Friday, November 21, 2003

The war on terror that creates the preconditions for more terror

A bunch of articles have popped up in the past few days warning of Al Qaeda's resurgence.

Most of the pieces link the recent spate of bombings in Turkey and Saudi Arabia with a new strategy that, according to the LA Times, "illustrates that Al Qaeda has survived by mutating into a more decentralized network relying on local allies to launch more frequent attacks on varied targets." In other words, the group is now more into franchising than carrying out its own operations.

Time Magazine elaborates:

The paradox of al-Qaeda in the two years since 9/11 has been that while the efforts of U.S. and allied intelligence agencies have battered its core transnational networks, al-Qaeda as a movement or an idea — as distinct from a narrow clandestine organizational network — has actually grown. Analysts believe the international intelligence and security cooperation has severely impeded al-Qaeda's ability to conduct highly sophisticated transnational terror operations such as the attacks in New York and Washington, but that Bin Laden's movement has adapted by morphing into a far more decentralized entity relying principally on the structures and energies of pre-existing local groups ideologically in synch with al-Qaeda.
Thus, Dave Montgomery and Warren P. Strobel of Knight Ridder Newspapers warn that the group "is as lethal as ever, despite the U.S.-led war on terrorism. The organization essentially is reinventing itself to compensate for losses in its ranks."

Now, where does Iraq fit into this scenario? Montgomery and Strobel report that, to correspond with this reorganization, "the United States has diverted more than half the manpower and technology that had been targeted on al-Qaida to the war in Iraq."

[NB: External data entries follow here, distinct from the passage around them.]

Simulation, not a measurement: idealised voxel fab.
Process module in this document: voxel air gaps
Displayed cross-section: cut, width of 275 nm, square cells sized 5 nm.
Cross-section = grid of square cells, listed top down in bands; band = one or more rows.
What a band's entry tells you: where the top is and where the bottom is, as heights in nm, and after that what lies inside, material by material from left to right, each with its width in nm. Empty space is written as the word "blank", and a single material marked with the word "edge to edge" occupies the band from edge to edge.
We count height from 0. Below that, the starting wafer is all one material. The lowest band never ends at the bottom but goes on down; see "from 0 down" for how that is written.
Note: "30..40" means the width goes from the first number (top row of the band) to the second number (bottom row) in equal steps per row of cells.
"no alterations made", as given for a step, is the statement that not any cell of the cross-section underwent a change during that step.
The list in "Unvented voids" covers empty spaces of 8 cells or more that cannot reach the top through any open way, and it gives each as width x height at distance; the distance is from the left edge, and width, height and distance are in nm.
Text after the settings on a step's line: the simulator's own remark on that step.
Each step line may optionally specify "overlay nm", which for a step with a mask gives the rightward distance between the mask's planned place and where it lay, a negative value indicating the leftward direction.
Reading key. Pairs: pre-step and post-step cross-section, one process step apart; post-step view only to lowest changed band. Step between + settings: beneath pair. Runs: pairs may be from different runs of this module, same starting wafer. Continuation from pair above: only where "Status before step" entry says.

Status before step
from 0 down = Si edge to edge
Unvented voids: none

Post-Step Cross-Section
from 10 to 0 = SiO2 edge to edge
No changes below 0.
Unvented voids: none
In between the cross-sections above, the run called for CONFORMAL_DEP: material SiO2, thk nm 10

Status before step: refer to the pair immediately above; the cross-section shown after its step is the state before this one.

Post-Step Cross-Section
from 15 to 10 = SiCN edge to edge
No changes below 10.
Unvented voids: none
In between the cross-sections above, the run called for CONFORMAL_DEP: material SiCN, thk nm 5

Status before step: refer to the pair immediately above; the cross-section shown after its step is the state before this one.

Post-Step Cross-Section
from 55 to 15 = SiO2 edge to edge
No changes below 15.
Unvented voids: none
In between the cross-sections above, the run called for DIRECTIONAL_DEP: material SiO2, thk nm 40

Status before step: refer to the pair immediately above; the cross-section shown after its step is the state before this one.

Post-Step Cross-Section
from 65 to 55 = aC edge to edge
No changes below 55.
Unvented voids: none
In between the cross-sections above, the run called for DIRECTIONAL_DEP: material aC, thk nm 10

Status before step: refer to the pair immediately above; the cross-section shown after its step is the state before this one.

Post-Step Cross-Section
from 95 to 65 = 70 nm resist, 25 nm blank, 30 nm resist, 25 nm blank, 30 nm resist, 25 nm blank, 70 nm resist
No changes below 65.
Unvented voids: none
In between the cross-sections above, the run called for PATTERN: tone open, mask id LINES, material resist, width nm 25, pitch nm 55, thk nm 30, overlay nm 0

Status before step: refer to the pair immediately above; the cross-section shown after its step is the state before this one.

Furthermore, Germany's foreign spy chief has warned that "Anti-American and anti-Western sentiment is growing out of anger at the U.S.-led wars in Iraq and Afghanistan and the Israeli-Palestinian conflict," which Al Qaeda is exploiting to help fill its ranks. He's not yelling at the wind, either. Recall the Pew Center poll from a few months ago, "Views of a Changing World 2003," which found that Anti-American sentiment went through the roof over the past year. As one might suspect, the animosity is greatest in the Muslim world.

The war on terror, in short, is breeding more terrorists and more people sympathetic to Al Qaeda's aims. Bush can trumpet the point that the US is hunting down and killing "evil-doers," but the simple fact is that US policy, rather than "draining the swamp" of discontent, is filling it to the point of overflow.